The negotiations went sour in the summer of 2014 when the wage divide was about a $1 million difference between what the workers wanted and what the county said it could afford. The lump-sum $500/$550 payment the county offered would have cost $213,000 extra. A fact-finder recommended 1.5/1.75/2 percent pay bump, plus cost of living steps, which had an additional price tag of $1.3 million.
All dressed in royal blue T-shirts carrying signs with messages like “We stand up to bullies” and “Honk for change in Butler County,” about 40 workers began picketing outside Children Services offices on Fair Avenue the morning of Aug. 18. Three weeks later, clad in “mourning black,” the case workers returned to work without a contract. Seven months after that, a new deal was sealed.

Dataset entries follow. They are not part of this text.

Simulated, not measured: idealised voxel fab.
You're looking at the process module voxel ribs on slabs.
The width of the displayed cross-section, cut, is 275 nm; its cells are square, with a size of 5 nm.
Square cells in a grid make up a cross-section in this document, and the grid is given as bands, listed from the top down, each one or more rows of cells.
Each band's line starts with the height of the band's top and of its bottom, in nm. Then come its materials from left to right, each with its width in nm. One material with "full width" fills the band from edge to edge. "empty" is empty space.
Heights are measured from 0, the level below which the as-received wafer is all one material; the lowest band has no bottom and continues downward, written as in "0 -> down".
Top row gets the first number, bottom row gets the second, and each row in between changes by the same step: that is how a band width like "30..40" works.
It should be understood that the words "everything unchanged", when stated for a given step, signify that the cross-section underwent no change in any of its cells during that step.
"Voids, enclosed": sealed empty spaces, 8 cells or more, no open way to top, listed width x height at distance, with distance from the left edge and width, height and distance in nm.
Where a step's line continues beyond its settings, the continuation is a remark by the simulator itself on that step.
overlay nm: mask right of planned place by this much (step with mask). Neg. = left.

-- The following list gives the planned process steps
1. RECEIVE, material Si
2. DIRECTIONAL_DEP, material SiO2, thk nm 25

MORE: Social workers return to work without a contract
In exchange for the workers acquiescence to merit pay, the county agreed to a 2 percent increase to the minimum and maximum salaries on their pay ranges. Workers were awarded 1 percent to 3 percent pay raises based on performance.
Union chief Becky Palmer could not be reached for comment this morning by the Journal-News.
County officials announced this week finances are looking bleak for 2018 so the two percent, lump-sum incentive pay non-union employees received on top of an increase to their base this year might not be available.